John Griffin

Abstract: The Interpreter, an article which appeared in the New Yorker several months back, is an article about an Amazonian culutrual/linguistic group called the Piraha. Linguist Dan Everett has studied these people for over two decades, and within the article, presents his findings about the Piraha. However, Everett’s work is not sound scientific work and has many gaps and holes which, when examined closely, cause his theory to deflate quickly.

“The Interpreter”, an article by John Colapinto about the Piraha language and its eponymous people, who have been studied by the linguist Dan Everett for the past two decades, is an intriguing piece of journalism—however, the science upon which it is based is flawed. The claims Everett makes about the language are not without holes and errors, and the scientists who agree with Everett fail to patch these gaps.

The article leaves open many doubts about Everett’s main claim about the Piraha language: that it purportedly lacks a feature called recursion, common to almost all languages of the world. The argument behind this claim, made by Dan Everett, is that the Piraha are unable to take a simple sentence (“I saw the dog”) and insert discrete elements into it (“I saw the dog at the beach get bitten by a snake”). Instead, Everett argues that the Piraha must take phrases and sentences like this (especially more complex phrases with discrete clauses and indirect objects) and break them into smaller, simpler phrases so that each clause is an independent statement. Thus, the sentence “I saw the dog that was down by the river get bitten by a snake” would have to be rendered in Piraha as a triptych of sentences: “I saw the dog. The dog was at the beach. A snake bit the dog.”

The problem inherent to the above rendering is that the word and sentence markers that appear in English are fairly arbitrary without a native speaker marking what are words and what are sentences. We can’t know for sure that the set of three sentences (as they’re rendered in English) aren’t actually one sentence. This would make Piraha much less unique than proposed by Everett & co., and it leaves open the possibility of inserting more discrete thoughts in the following manner (here rendered in Everett’s view of an English sentence translated into Piraha): “I saw the dog. The dog was at the beach. The beach was rocky. A snake bit the dog.” While this example sounds clunky and awkward when translated like this, it may be a perfectly well-formed single sentence in Piraha, with “the beach was rocky” referring directly to the beach mentioned in the previous “sentence”, and thus being a discrete clause of “the beach.” This example may not fit into the way a “sentence” is presented within the realm of the discourse about the Piraha language, but it’s an entirely plausible situation, making Piraha remarkable not for its lack of recursion, but for a slightly strange and interesting sentence structure.

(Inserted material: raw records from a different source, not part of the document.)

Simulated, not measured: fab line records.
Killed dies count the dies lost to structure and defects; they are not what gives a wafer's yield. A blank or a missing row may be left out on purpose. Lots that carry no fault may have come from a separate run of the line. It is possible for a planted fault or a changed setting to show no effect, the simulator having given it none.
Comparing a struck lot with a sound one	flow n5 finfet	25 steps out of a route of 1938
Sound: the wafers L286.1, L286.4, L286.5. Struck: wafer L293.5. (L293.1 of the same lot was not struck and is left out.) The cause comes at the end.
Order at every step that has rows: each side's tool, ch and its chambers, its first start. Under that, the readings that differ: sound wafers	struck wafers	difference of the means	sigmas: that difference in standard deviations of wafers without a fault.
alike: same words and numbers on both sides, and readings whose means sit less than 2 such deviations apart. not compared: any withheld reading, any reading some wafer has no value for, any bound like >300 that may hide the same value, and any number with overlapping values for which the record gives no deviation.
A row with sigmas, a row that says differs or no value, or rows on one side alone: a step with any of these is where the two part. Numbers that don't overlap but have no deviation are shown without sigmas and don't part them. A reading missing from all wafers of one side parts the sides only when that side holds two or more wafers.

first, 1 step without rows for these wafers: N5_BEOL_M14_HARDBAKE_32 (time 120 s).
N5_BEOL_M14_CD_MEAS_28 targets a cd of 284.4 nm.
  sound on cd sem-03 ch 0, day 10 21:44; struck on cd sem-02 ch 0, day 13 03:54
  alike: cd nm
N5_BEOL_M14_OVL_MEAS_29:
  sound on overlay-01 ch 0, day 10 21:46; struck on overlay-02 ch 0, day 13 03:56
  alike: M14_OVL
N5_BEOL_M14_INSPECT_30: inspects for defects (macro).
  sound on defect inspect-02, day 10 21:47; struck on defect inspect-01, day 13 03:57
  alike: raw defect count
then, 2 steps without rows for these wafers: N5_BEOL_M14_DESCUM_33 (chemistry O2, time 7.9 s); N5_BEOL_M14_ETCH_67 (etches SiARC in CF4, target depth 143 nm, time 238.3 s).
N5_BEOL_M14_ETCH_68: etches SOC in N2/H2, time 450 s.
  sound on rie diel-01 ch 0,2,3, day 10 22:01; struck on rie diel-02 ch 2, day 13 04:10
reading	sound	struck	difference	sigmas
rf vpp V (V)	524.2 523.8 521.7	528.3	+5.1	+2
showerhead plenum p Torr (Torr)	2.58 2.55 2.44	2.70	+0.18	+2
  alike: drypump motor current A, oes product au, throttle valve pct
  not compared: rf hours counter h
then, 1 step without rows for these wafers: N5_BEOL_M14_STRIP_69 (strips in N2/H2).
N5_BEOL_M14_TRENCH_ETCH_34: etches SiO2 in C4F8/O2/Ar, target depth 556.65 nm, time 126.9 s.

Beyond the scientific claims of the article, it relies on some fairly dubious sources for its anecdotal evidence. A prime example of this is a passage referring to a series of experiments conducted by the behaviorist Peter Gordon. Gordon, upon determining that the Piraha truly lack words for counting numbers and amounts beyond two (three and above are simply referred to as “many”), has this to say about the Piraha (and the inhabitants of Appalachia): “Besides … if there was some kind of Appalachian inbreeding or retardation going on, you’d see it in hairlines, facial features, motor ability.” The fact that a researcher in (purportedly) good standing within the academic community would go so far as to suggest that mass retardation is a possible cause of a language behaving in a unique way sets a frightening precedent – the Chinese don’t order their sentences in the same way English does. Could they be retarded? While we know this isn’t true, using untrue cultural references to describe a possible explanation for a strange language is not very scientific. Additionally, the fact that he would base this sort of ridiculous claim off of a stereotype which was promulgated by a work of fiction (“Deliverance”) is fairly insensitive and derogatory.

All in all, “The Interpreter” is a well-written article which presents some interesting claims about a very strange looking language, but because it is based off such poor science, is little more than a feature piece on an Amazonian cultural group.